Application Security (AppSec) managers often face a flood of Dependabot alerts, making it challenging to determine which vulnerabilities to address first. Dependabot metrics provide valuable insights that help prioritize alerts efficiently, ensuring that critical security issues are resolved promptly. Users can make informed decisions, focusing resources on the most impactful vulnerabilities. This approach strengthens the organization’s security posture and streamlines vulnerability management.

Understanding Dependabot metrics

Dependabot metrics offer detailed information about vulnerabilities detected in your dependencies. Key metrics include:

  • Severity: Indicates the potential impact of a vulnerability (e.g., low, medium, high, critical).
  • Exploitability: Assesses how easily a vulnerability can be exploited.
  • Dependency relationship: Differentiates between direct and transitive dependencies.
  • Dependency scope: Differentiates between runtime and development dependencies. Determines if the vulnerable code is actually used in your application.
  • Alerts closed in the last 30 days, including the number of alerts fixed by Dependabot, manually dismissed, and auto dismissed: Tracks alert resolution progress. Illustrates how GitHub Code Security can help you detect vulnerabilities early.
  • Table showing the total number of open alerts for each repository, as well as severity and expoitability data: Allows you to dig deeper at the repository level.

Additionally, you can specify complex filters, which are combinations of the individual filters that are available. For more information about filters, see Dependabot dashboard view filters.

Steps to prioritize alerts

These first steps help you identify the Dependabot alerts that put your organization the most at risk, so that you can tell your developers which alerts to focus on for remediation.

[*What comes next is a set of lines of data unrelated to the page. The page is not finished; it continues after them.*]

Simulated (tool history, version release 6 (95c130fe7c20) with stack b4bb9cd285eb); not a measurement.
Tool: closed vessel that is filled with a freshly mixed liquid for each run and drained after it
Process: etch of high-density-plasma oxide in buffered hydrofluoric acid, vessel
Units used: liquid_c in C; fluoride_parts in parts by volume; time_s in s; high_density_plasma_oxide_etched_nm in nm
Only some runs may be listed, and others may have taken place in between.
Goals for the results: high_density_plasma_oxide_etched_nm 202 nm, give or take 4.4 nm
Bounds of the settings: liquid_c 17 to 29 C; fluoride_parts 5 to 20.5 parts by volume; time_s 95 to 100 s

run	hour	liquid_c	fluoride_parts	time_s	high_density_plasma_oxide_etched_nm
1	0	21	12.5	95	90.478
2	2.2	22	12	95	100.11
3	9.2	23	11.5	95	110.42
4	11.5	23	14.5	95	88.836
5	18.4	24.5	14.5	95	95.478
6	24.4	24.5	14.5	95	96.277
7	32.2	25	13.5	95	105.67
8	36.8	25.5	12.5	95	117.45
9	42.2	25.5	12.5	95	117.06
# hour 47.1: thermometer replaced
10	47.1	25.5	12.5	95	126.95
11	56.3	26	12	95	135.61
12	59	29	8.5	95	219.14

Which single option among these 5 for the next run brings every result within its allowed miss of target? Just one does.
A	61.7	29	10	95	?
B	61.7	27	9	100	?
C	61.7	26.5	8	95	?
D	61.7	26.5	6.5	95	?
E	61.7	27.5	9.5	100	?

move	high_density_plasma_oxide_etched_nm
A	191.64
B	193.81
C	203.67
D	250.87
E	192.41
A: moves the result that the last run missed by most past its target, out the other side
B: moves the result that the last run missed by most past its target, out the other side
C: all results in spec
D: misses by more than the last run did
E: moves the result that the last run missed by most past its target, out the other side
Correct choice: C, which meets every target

1. Tailor the funnel order to suit your organization's needs

You can customize the default funnel order on the "Alert prioritization" graph to ensure it reflects the unique risk profile, business priorities, and compliance requirements of your organization. See Viewing metrics for Dependabot alerts.

2. Focus on critical and high severity alerts

Start by identifying alerts with the highest severity by using the the severity-critical or severity-high filters. These vulnerabilities pose the greatest risk and are often prioritized by compliance standards. You can then

3. Assess exploitability and reachability

Prioritize vulnerabilities that are the most likely to be exploited in your codebase. To identify alerts that are most likely to be exploited, you can use the epss_percentage filter associated to a value (for example epss_percentage>=0.10).

4. Review dependency scope and relationship

Direct dependencies are typically easier to update and may have a greater impact on your application’s security. We recommend addressing these before transitive dependencies when possible. Filtering alerts using the relationship:direct filter allows us to see vulnerabilities on direct dependencies for supported ecosystems like npm.

Runtime dependencies are used by an application in production. Updating this sort of dependency can address security vulnerabilities, bug fixes, and performance improvements that affect your end users or systems directly. On the other hand, development dependencies are only used during development, testing, or build processes. While important, issues in these dependencies usually don’t impact your running application or its users.

You can use the scope:runtime or scope:development filters to only display alerts for runtime or development dependencies, respectively.

5. Consider the age of alerts

Older alerts may indicate long-standing risks. Regularly review and address aged alerts to prevent security debt from accumulating. For example, once you establish that a specific repository has more alerts that need prioritizing than other repositories, you can:

  1. Click the repository name on the per-repository table to display the alerts for that repository only.
  2. Use the "Older" filter in the Sort dropdown list, as well as other sorting criteria, to fine-tune the visualization to alerts meeting your criteria by age.

6. Leverage automation

Use Dependabot’s automated pull requests to quickly remediate vulnerabilities. Integrate these updates into your CI/CD pipeline for faster resolution and improved efficiency.

Best practices

  • Establish Service Level Agreements (SLAs) for resolving vulnerabilities based on severity.
  • Monitor metrics regularly to identify trends and recurring issues.
  • Collaborate with developers to ensure timely updates and minimize disruption.
  • Document decisions to provide transparency and support future prioritization.